First Process

From PyWPS
Jump to: navigation, search

First Process

Here, a simple process that returns the inputs introduced (mirror process) will be created from scratch.

Processes as Python module

A PyWPS Process is a Python module or instance of the module. Processes are stored in special directory, Python Package. This must contain a __init__.py file which sets the __all__ array to contain the list of available processes.

This directory can be anywhere on the system; we will put it at the same level, as PyWPS installation:

$ mkdir /usr/local/processes

This path should be set in the PYWPS_PROCESS environment variable, inside the wrapper script, or in pywps.cfg.

To create a Python module that will contain PyWPS processes, it is necessary to create and edit a __init__.py file in the folder created above:

$ cd /usr/local/processes
$ nano __init__.py

In the example above we use the nano editor, but any other editor (like vim, gedit, emacs) should be okay.

__init__.py will contain the "module information" that will be used by Python - in our case, a list of the scripts in the script directory that contain processes, minus the .py extension. For example, the following line will include any processes contained in returner.py:

__all__=["returner"]

Normally each process has its own file with extension .py but it is possible to define more than one process per file. __all__ lists the files that should be loaded/imported by Python.

Process structure

Each process is a python Class (or its instance) with at least two methods:

__init__ which initializes the process, where you will define inputs and outputs, and other stuff
execute which will be called, once PyWPS accepts an Execute request for the process.

Basically the class constructor contains the Input/Output and process metadata, then all the algorithms are in the execute() method.

Then the returner.py file should be edited to contain the following:

from pywps.Process import WPSProcess                                
class Process(WPSProcess):


    def __init__(self):

        ##
        # Process initialization
        WPSProcess.__init__(self,
            identifier = "returner",
            title="Return process",
            abstract="""This is demonstration process of PyWPS, returns
            the same file, it gets on input, as the output.""",
            version = "1.0",
            storeSupported = True,
            statusSupported = True)

        ##
        # Adding process inputs
        
        self.dataIn = self.addComplexInput(identifier="data",
                    title="Input vector data",
                    formats = [{'mimeType':'text/xml'}])

        self.textIn = self.addLiteralInput(identifier="text",
                    title = "Some width")

        ##
        # Adding process outputs

        self.dataOut = self.addComplexOutput(identifier="output",
                title="Output vector data",
                formats =  [{'mimeType':'text/xml'}])

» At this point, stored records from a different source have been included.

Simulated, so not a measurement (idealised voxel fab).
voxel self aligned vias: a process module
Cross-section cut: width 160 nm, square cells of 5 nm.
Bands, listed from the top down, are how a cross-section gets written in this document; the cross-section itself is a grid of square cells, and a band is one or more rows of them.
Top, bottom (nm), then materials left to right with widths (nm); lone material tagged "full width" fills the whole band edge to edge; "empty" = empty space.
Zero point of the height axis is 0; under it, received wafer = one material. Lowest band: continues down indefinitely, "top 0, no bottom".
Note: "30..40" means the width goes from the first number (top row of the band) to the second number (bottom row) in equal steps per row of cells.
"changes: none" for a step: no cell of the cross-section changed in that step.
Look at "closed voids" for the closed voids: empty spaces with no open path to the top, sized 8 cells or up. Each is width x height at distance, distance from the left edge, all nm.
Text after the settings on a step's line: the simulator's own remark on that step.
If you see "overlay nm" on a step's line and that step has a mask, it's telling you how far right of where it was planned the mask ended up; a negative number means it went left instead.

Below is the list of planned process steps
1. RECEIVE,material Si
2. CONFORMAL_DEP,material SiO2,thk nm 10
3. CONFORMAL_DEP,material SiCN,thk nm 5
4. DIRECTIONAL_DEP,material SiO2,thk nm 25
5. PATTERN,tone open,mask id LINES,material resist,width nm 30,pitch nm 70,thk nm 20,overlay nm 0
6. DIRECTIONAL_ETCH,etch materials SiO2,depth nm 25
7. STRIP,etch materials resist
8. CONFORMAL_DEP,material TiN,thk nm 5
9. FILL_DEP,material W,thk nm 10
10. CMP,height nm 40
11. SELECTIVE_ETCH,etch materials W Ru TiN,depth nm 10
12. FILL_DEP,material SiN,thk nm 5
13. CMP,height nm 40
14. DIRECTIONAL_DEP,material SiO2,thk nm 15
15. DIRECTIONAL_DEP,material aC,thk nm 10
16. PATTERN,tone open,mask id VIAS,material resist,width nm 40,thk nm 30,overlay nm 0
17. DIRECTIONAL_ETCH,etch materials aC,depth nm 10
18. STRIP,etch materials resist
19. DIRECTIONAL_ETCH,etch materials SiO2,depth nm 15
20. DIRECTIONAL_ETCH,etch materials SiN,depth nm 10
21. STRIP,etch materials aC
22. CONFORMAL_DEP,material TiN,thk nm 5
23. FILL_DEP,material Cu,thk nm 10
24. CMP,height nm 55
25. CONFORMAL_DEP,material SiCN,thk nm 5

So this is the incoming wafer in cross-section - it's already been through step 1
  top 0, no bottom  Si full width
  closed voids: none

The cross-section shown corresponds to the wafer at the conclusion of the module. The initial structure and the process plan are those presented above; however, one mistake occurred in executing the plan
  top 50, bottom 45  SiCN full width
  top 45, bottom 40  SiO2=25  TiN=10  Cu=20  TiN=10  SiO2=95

        self.textOut = self.addLiteralOutput(identifier = "text",
                title="Output literal data")

    ##
    # Execution part of the process
    def execute(self):

        # just copy the input values to output values
        self.dataOut.setValue( self.dataIn.getValue() )
        self.textOut.setValue( self.textIn.getValue() )

        return

and now step-by-step

Initialization

The first section of code deals with initialization of the process/class

from pywps.Process import WPSProcess
class Process(WPSProcess):

 def __init__(self):

 ##
 # Process initialization
 WPSProcess.__init__(self,
 identifier = "returner",
 title="Return process",
 abstract="""This is demonstration process of PyWPS, returns
 the same file, it gets on input, as the output.""",
 version = "1.0",
 storeSupported = "true",
 statusSupported = "true")

The process is inherited from the pywps.Process.WPSProcess class. In Python, you must initialize this parent class at first place. In the initialization, you have to define:

  • identifier Process identifier
  • title Human-readable title
  • abstract Optionally longer text for process description

Several other things can be defined:

  • version process version
  • statusSupported indicates, whether the process supports asynchronous calls
  • storeSupported indicates, whether the process can deploy it’s result to the server for later usage

Other parameters like language, version, grassLocation, metadata etc, can be used in the initialization.

Process Inputs

After we have to define what sort of inputs we have:

 self.dataIn = self.addComplexInput(identifier="data",
 title="Input vector data",
 formats = [{'mimeType':'text/xml'}])

 self.textIn = self.addLiteralInput(identifier="text",
 type=type(""),
 title = "Some width")

In this case, we create and add ComplexData input and LiteralData input. Both do have long line of configuration options, but for now, we let the default ones. The LiteralData input will be of type string as the default (integer) is misleading for the given identifier name. The ComplexData input will accept only XML-encoded files, ideally GML.

Max File size

PyWPS has 2 levels where maximum size of input files can be defined:

The PyWPS configuration file sets the maximum file size possible in the entire instance, 3Mb or 3000Mb for example, and the process can specify a lower value in a specific process input.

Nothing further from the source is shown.